Qatar rejected gender equality provisions in marriage, divorce, and child custody on grounds that they contravene Sharia, or Islamic law. It also declared it would interpret several provisions in line with Sharia, including on defining cruel, inhuman, or degrading punishment – avoiding bans on capital and corporal punishment – minimum marriage ages, and freedom of religion. And it said it would interpret the term “trade unions” in accordance with its national law, limiting migrant workers’ rights to form unions.

“Qatar’s accession to these core human rights treaties is an important public commitment to uphold the rights of everyone in the country,” said Belkis Wille, senior Qatar researcher at Human Rights Watch. “But the government undercuts its own actions by falling back on tired and outdated carve-outs to reject equal rights for women and migrant workers.”

Qatar is the third country of the Gulf Cooperation Council states to ratify both covenants, following Kuwait and Bahrain.

Qatar’s reservations relating to equal rights between men and women in marriage, divorce, and child custody are done on religious grounds, a position similar to that of several other countries that cite Sharia or other religious personal status laws for making such reservations. Qatar’s personal status law discriminates against women by requiring a male guardian to approve their marriage. The law gives men a unilateral right to divorce while requiring women to apply to the courts for divorce on limited grounds and women are required to obey their husbands.

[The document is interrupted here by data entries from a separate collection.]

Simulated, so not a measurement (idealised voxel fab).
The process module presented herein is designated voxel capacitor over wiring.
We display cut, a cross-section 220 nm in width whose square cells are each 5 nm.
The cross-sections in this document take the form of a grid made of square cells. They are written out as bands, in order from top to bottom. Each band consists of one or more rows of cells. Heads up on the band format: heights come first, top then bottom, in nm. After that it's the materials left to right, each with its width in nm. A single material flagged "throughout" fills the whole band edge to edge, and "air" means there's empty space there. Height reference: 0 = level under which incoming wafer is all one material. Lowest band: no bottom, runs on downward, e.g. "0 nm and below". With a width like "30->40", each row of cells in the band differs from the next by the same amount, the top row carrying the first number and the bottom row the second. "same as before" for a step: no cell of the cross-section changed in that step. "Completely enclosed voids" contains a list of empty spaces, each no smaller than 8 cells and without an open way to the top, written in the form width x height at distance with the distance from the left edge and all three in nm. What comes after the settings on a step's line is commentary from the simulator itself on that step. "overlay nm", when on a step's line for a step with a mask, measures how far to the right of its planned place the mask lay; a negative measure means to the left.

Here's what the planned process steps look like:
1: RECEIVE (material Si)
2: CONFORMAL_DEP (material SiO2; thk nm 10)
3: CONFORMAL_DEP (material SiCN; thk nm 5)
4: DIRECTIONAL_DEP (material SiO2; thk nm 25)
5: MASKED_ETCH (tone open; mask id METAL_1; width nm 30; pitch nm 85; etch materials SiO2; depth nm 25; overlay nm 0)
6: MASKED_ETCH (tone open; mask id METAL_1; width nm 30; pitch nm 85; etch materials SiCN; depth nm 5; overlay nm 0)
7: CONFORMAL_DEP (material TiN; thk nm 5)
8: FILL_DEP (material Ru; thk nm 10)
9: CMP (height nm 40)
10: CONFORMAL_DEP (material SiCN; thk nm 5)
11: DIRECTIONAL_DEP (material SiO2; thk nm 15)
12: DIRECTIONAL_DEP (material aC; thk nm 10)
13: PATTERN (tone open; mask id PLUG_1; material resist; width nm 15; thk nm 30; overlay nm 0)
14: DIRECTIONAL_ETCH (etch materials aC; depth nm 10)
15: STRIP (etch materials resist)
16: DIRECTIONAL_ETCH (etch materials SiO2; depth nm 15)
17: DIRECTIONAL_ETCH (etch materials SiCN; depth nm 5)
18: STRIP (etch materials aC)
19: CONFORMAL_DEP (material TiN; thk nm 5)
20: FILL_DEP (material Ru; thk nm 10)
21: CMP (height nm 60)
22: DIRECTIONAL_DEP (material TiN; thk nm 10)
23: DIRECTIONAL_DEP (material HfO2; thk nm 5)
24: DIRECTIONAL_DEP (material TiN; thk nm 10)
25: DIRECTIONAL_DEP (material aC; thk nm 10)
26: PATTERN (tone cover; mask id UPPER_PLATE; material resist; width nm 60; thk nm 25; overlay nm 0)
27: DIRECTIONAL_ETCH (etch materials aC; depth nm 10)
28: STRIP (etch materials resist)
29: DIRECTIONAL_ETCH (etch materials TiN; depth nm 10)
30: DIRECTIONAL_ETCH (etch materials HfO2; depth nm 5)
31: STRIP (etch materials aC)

Qatar also provides that fathers retain guardianship over their children following divorce even if the mother has custody. In most cases, boys live with their mother until age 13 and girls until age 15, when they automatically move to their father’s custody unless the court rules otherwise or extends the custody in the best interest of the child. Women, but not men, lose custody if they remarry. Under inheritance provisions, female siblings receive half the amount their brothers get.

Qatar also said it will interpret the right to profess and practice one’s own religion so that it “does not violate the rules of public order and public morals, the protection of public safe[t]y and public health, or the rights of and basic freedoms of others.” While people of other faiths can practice their religion in Qatar, the penal code prohibits proselytizing.

Article 116 of Qatar’s Labor Law allows only Qatari nationals the right to form workers’ associations or trade unions. As a result, migrant workers, who make up over 90 percent of the workforce, cannot exercise their rights to freedom of association and to form trade unions.